Best decision ever – skip the architect

The architect role is sold as outstanding important in product development efforts – especially when IT is involved. But I’ve learned some lessons.

The secret.de case – skip the architect

Roughly 3 years ago we started a new business – a high class and exclusive casual dating site focusing exclusively at women. The technical decision was soon done by picking Ruby on Rails v3 as web framework and mongoDB as persistence layer. It was a radical shift away from our current technology stack – pure java and postreSQL.

When we started with Sprint 0 we hired external people to support us. One person acted as the Ruby on Rails trainer for 1 week – to get our people up to speed. At the time we started we had 1 skilled Ruby on Rails person focusing on frontend development and one not-so-experienced person with Ruby on Rails focusing on backend development. The remaining team were skilled java developers. The other external people were one Rails nerd and an architect. During the sprints, it turned out that the architect didn’t have any clue about Rails nor pragmatic architecture. He started to document our project with ARC42 templates … so, we decided to put him aside soon. Leaving the team – without lead. No architect, no direction, no guidance – no hope?

Not at all. What happened? The team started to accept the fact that there’s no over-brain available. No-one making decisions for them. No-one giving direction. And, magically, they took over the ownership for the overall project. Each and every design decision was discussed within the team. Planning II got a total new meaning to the team. Sure, quite some mistakes were made – but most of them due to non-experience with the new technology stack. The Rails nerd was out-phased as soon as the platform went live – after 3,5 month of development.
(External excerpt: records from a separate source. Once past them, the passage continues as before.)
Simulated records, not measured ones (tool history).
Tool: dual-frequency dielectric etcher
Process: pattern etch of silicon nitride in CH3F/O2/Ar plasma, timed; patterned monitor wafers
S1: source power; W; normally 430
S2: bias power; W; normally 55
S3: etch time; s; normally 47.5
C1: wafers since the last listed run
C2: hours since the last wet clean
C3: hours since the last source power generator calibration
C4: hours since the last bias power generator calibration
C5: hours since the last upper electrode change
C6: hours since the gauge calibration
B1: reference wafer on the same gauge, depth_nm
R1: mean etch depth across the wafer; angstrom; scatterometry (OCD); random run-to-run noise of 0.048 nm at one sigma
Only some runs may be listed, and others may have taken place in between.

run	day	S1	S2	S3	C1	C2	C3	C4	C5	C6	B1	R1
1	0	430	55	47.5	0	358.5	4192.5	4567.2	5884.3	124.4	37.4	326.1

So, in self-empowered teams there is no need for an explicit architect role. Naturally in team configurations there are more experienced people and less experienced people. A good team will distribute the overall responsibility for good architecture work over all heads. Everybody will carry a piece fitting their experience and willingness to contribute. Plus – you will not run into knowledge distribution problems. Everybody is involved. Knowledge is flowing. New persons can be introduced without a lot effort. The teams credo “fix it if it breaks” led to a low-maintenance and up-to-date system. So, I’ve a fast, fast, fast running application and a real high-performing team.

For me – in the end – the best decision ever was to skip the architect.